Suppose $X, B$ are both symmetric, positive definite real matrices. We also know all eigenvalues of $B$ are strictly smaller than $1$. I am wondering whether we can prove $X-B XB$ is positive semidefinite.
I tried to follow definition by considering $v^{\top}(X-BXB)v$ for all unit vectors. But I could not determine how this term $(Bv)^{\top} X (Bv)$ behaves as even if $Bv$ has norm smaller than $1$, it is also possible that $Bv$ is mapped to a vector corresponding to larger eigenvalue of $X$.
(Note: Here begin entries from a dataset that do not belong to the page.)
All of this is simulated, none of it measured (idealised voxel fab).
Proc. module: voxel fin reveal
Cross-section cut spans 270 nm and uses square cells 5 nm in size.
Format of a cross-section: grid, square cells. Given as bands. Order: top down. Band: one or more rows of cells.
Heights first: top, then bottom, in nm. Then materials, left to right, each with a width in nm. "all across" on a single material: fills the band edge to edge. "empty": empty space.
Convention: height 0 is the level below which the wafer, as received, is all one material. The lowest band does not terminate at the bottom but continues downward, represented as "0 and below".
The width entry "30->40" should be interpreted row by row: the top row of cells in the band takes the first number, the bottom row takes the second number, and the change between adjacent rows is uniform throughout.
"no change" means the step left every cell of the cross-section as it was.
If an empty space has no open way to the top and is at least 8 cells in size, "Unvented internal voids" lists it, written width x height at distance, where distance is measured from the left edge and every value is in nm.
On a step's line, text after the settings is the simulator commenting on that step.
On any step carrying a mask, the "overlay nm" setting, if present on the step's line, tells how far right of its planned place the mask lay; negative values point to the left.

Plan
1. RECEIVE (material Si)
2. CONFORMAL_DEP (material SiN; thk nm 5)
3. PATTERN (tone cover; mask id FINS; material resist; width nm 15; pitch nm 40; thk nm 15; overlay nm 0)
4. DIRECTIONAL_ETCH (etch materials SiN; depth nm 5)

This question comes from that I am trying to determine whether ${\bf tr}(Y(X-B^{\top} X B))$ is always positive provided $X, Y, B$ are all positive definite and $B$ has spectral radius bounded by $1$. For this purpose, initially I used some crude bound \begin{align*} {\bf tr}(YX-Y B X B) \ge \lambda_{\min}(Y) {\bf tr}(X) - \lambda_{\max}(Y) {\bf tr}(BXB). \end{align*} It seems that $Y$ could determine the sign of the trace. But then it occurred to be me when the first equality holds the second must not hold. The bounds I am using seem to be too crude.
Your intuition that $Bv$ could be mapped to a vector with a larger $X$-norm (even though it has a smaller norm) is correct. Consider, for example, $$ X = \begin{bmatrix}1 & 0 \\ 0 & 1000\end{bmatrix}, \quad B = \begin{bmatrix}1/2 & 1/4 \\ 1/4 & 1/2\end{bmatrix}. $$ Here, I chose $X$ to treat the vectors $(1,0)$ and $(0,1)$ very unequally, and $B$ just as some random matrix with the properties you want.
Take $v = (1,0)$. Then $v^T X v$ is relatively small. But $Bv$ has a nonzero $y$-component, so $(Bv)^T X (Bv)$ is large. Therefore $v^T(X - BXB)v$ will be negative, and $X - BXB$ will not be positive semidefinite.
In this example, we can choose $Y$ so that $\operatorname{tr}(Y(X-BXB))$ will be negative. Since $(X-BXB)_{11}$ is negative but $(X-BXB)_{22}$ is positive, just ensure that $Y_{11}$ is much much larger than $Y_{22}$ to make the first of these features matter more than the second. For example, $$ Y = \begin{bmatrix}1000 & 0 \\ 0 & 1\end{bmatrix} $$ works.